For implementing a conditional type I highly enjoy std::conditional_t
as it keeps the code short and very readable:
template<std::size_t N>
using bit_type =
std::conditional_t<N == std::size_t{ 8 }, std::uint8_t,
std::conditional_t<N == std::size_t{ 16 }, std::uint16_t,
std::conditional_t<N == std::size_t{ 32 }, std::uint32_t,
std::conditional_t<N == std::size_t{ 64 }, std::uint64_t, void>>>>;
using it works quite intuitively:
bit_type<8u> a; // == std::uint8_t
bit_type<16u> b; // == std::uint16_t
bit_type<32u> c; // == std::uint32_t
bit_type<64u> d; // == std::uint64_t
But since this is a pure conditional type there must be a default type - void
, in this case. Therefore if N
is any other value said type yields:
bit_type<500u> f; // == void
Now this doesn't compile, but the yielding type is still valid.
Meaning you could say bit_type<500u>* f;
and would have a valid program!
So is there a nice way to let compilation fail when the fail case of an conditional type is reached?
One idea immediately would be to replace the last std::conditional_t
with std::enable_if_t
:
template<std::size_t N>
using bit_type =
std::conditional_t<N == std::size_t{ 8 }, std::uint8_t,
std::conditional_t<N == std::size_t{ 16 }, std::uint16_t,
std::conditional_t<N == std::size_t{ 32 }, std::uint32_t,
std::enable_if_t< N == std::size_t{ 64 }, std::uint64_t>>>>;
The problem with that is that templates are always fully evaluated, meaning that the std::enable_if_t
is always fully evaluated - and that will fail if N != std::size_t{ 64 }
. Urgh.
My current go-to workaround to this is rather clumsy introducing a struct and 3 using
declarations:
template<std::size_t N>
struct bit_type {
private:
using vtype =
std::conditional_t<N == std::size_t{ 8 }, std::uint8_t,
std::conditional_t<N == std::size_t{ 16 }, std::uint16_t,
std::conditional_t<N == std::size_t{ 32 }, std::uint32_t,
std::conditional_t<N == std::size_t{ 64 }, std::uint64_t, void>>>>;
public:
using type = std::enable_if_t<!std::is_same_v<vtype, void>, vtype>;
};
template<std::size_t N>
using bit_type_t = bit_type<N>::type;
static_assert(std::is_same_v<bit_type_t<64u>, std::uint64_t>, "");
Which generally works, but I dislike it as it adds so much stuff, I might as well just use template specialization. It also reserves void
as a special type - so it won't work where void
is actually a yield from a branch. Is there a readable, short solution?

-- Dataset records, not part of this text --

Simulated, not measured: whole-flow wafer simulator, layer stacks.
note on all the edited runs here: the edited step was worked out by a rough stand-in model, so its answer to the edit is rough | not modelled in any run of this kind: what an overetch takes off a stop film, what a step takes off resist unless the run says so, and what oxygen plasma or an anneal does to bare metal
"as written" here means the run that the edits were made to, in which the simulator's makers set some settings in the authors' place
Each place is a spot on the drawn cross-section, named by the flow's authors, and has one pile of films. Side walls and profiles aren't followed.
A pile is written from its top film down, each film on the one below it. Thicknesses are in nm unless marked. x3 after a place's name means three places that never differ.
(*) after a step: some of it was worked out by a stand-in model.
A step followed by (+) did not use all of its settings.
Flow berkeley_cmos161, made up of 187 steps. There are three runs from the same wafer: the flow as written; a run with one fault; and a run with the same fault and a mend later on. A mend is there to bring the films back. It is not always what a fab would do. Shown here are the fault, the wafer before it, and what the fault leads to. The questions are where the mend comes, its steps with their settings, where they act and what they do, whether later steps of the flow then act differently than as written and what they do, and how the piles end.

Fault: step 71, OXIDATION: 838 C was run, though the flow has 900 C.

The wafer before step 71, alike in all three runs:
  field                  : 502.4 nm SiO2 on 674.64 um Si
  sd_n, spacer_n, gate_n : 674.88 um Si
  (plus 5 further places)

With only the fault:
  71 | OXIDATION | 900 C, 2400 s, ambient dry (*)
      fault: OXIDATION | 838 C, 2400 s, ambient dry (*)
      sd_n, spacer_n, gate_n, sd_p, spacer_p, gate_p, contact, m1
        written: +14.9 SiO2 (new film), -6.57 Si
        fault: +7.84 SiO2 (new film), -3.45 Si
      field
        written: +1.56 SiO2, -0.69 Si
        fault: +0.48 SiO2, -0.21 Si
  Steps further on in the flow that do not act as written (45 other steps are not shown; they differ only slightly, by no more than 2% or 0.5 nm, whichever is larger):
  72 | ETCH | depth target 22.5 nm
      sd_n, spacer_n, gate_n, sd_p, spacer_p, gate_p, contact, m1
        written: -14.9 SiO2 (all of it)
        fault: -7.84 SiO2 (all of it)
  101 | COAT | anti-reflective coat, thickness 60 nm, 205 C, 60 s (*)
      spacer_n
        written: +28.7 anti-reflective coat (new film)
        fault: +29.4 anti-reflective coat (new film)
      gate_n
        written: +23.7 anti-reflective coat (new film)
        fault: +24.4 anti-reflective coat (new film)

You can solve this by adding a level of indirection, so that the result of the outermost conditional_t
is not a type but a metafunction that needs ::type
to be applied to it. Then use enable_if
instead of enable_if_t
so you don't access the ::type
unless it's actually needed:
template<typename T> struct identity { using type = T; };
template<std::size_t N>
using bit_type = typename
std::conditional_t<N == std::size_t{ 8 }, identity<std::uint8_t>,
std::conditional_t<N == std::size_t{ 16 }, identity<std::uint16_t>,
std::conditional_t<N == std::size_t{ 32 }, identity<std::uint32_t>,
std::enable_if<N == std::size_t{ 64 }, std::uint64_t>>>>::type;
In this version the type in the final branch is enable_if<
condition
, uint64_t>
which is always a valid type, and you only get an error if that branch is actually taken and enable_if<false, uint64_t>::type
is needed. When one of the earlier branches is taken you end up using identity<uintNN_t>::type
for one of the smaller integer types, and it doesn't matter that enable_if<false, uint64_t>
has no nested type (because you don't use it).
Just for fun... what about using std::tuple
and std::tuple_element
avoiding at all std::conditional
?
If you can use C++14 (so template variables and specialization of template variables) you can write a template variable for conversion size/index-in-the-tuple
template <std::size_t>
constexpr std::size_t bt_index = 100u; // bad value
template <> constexpr std::size_t bt_index<8u> = 0u;
template <> constexpr std::size_t bt_index<16u> = 1u;
template <> constexpr std::size_t bt_index<32u> = 2u;
template <> constexpr std::size_t bt_index<64u> = 3u;
so bit_type
become
template <std::size_t N>
using bit_type = std::tuple_element_t<bt_index<N>,
std::tuple<std::uint8_t, std::uint16_t, std::uint32_t, std::uint64_t>>;
If you can use only C++11, you can develop a bt_index()
constexpr
function that return the correct (or incorrect) value.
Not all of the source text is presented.